This study is a warning that failure to modernize those and other locks and dams, "increases costs of U.S. farm exports and helps Brazilian exporters close the cost gap with the United States." The study also pointed out what has been obvious for years; that U.S. barge traffic delays on the Mississippi and other rivers continue to rise as a result of growing lock and dam malfunctions. The added costs associated with those delays are ultimately passed on to shippers, especially farmers. That means farmers will get a lower price for their commodities shipped on the inland waterways system.
The Mississippi River System is America's primary inland waterways system. It comprises the Mississippi, Arkansas, Illinois, Ohio and Tennessee Rivers, and Gulf Intracoastal Waterway. "This extensive waterway system feeds exports from grain elevators from Baton Rouge through New Orleans, to Myrtle Grove, Louisiana. This region handles 57% of U.S. corn exports in volume (valued at $4.8 billion) and 59% of U.S. soybean exports ($12.4 billion), as well as 55% of soybean meal exports and 72% of distiller's dried grains exports," said USDA in the study results.
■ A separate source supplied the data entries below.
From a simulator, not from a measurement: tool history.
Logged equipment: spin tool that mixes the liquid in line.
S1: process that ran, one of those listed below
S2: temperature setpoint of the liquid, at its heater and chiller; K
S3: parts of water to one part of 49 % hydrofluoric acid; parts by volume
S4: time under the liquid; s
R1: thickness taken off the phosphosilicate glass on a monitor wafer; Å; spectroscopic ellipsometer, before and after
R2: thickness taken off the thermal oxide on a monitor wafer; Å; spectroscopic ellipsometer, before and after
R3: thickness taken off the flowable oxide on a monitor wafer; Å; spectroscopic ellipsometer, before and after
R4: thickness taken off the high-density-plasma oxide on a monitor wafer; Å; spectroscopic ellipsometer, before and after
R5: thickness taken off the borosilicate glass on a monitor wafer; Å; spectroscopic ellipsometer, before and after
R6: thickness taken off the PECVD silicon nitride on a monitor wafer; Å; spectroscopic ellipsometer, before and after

The study noted without "consistent, predictable funding, the grain and soybean export draw area around the waterways system could shrink from an average of 150 miles, currently, to as little as 75 miles under a constrained scenario, as the cost to ship on the river increases." For corn, delays on the Mississippi River could have up to a 24 cent per bushel impact, while impact to soybeans could be up to 25 cents per bushel.
The river's infrastructure continues to deteriorate and major flood events like in 2019 put even more stress on locks and dams. Most of the locks and dams were built in the 1930s with a life expectancy of maybe 50 years. In March 2019, the U.S. Army Corps of Engineers estimated the backlogged maintenance cost for locks and dams of the Mississippi and Illinois rivers is more than $1 billion. https://www.mvr.usace.army.mil/… .
There have been many lock and dam failures recently due to barges striking them during flooding or heavy ice events, but also due to structural failures because of old age. The Corps has been relentless in making repairs on top of normal maintenance, but eventually that may not be enough to keep those locks and dam functional.
A major failure at any of the locks and dams would paralyze commerce along the river. The U.S. government needs to get serious about properly funding the waterways infrastructure to prevent that from happening.